Outgoing US president Joe Biden will give a swansong foreign policy speech next week claiming America is far stronger than when Donald Trump left office, a senior US official said Friday.
Biden's address at the State Department on Monday, one week before he leaves the White House, is expected to highlight his efforts to boost the NATO alliance and to support Ukraine against Russia's invasion.
He will also focus on efforts to broaden US alliances in the Asia-Pacific region to challenge an increasingly dominant China, and to combat climate change.
"When President Biden entered office, our alliances had been badly damaged," a senior Biden administration official said on condition of anonymity.
"During his remarks, President Biden will outline how our alliances and partnerships are the strongest they've ever been thanks to our work."
The official said Biden would also highlight how he "stood with Israel when they've been attacked" but made no mention of any progress towards a peace deal in Gaza.
Democrat Biden, 82, is also set to give a wider farewell address in his final days in power before Trump's comeback to the White House on January 20, US media reports said.
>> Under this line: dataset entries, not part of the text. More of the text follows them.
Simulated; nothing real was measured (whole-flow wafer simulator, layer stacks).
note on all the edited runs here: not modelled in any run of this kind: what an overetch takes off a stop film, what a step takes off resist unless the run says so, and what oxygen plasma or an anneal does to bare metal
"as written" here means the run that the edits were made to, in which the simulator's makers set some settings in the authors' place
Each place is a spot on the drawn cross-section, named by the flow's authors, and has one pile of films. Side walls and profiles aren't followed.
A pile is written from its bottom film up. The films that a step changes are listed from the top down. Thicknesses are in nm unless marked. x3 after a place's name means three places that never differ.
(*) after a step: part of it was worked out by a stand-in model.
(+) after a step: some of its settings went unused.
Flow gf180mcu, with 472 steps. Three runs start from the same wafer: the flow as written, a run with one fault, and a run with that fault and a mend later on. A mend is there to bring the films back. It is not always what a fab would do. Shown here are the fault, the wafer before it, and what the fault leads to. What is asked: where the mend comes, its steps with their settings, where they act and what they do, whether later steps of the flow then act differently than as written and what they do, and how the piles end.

Trump has already promised a return to the provocative foreign policy that marked his first term.
The billionaire Republican has talked in recent weeks about meeting the leaders of US adversaries Russia and China, while pledging to end the war in Ukraine by any means necessary.
At the same time, he has browbeaten some of Washington's closest allies, threatening to withdraw support for NATO if other members do not pay more, and making territorial threats against Greenland and Panama.